When thinking about digital media and content, the true costs are often overlooked because the promise of marketing efficiency is alluring. Aside from software licenses, enterprises must devote organizational time to hiring, training, and dedicating resources to administering the software. Then, dedicated human resources are assigned to creating and perfecting the content, and perhaps the same team can administer the content distribution responsibilities, ensuring content is distributed across email, social, and internal digital platforms. If the same team cannot do this, even more human resources must be garnered. When we move on to analytics and reporting, even more human resources are needed.
What you effectively need to produce credible, good content is an internal agency environment. The agency will be creative, driven, and focused on your business and brand. They will create campaigns around issues important to your clients, because they take the time to understand the people who use your services. Otherwise, you’re hiring people to produce blogs and videos and post them everywhere, which is anathema to basic marketing principles of integration.

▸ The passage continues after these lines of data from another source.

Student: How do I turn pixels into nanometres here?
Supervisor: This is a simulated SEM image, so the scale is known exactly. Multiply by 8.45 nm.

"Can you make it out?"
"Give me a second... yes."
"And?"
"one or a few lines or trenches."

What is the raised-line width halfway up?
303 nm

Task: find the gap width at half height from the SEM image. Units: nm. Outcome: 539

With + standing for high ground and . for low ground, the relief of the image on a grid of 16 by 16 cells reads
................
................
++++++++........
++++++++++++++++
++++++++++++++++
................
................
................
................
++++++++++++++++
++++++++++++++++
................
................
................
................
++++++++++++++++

What about opportunity costs?
Let’s build an app! But have we studied the cost per download / adoption? Have we considered who will be working on the content and the end business purpose of the effort?
All Content Is Not Equal
The reason people engage with certain campaigns – “The Most Interesting Man in the World,” for example – is because it’s great content. Not good content, GREAT. Whether I drink Dos Equis or not is almost irrelevant, I will watch the commercials anytime they’re on. But a creative mind had to have the vision to conceive and write the character and story. That takes time (and money, but we already covered that). Time and thoughtfulness drive good content no matter where it is, and regardless of platform. Social media’s nature, and that of the internet as a whole, is to speed up time, thereby putting pressure on agencies and marketing departments to produce “content” fast.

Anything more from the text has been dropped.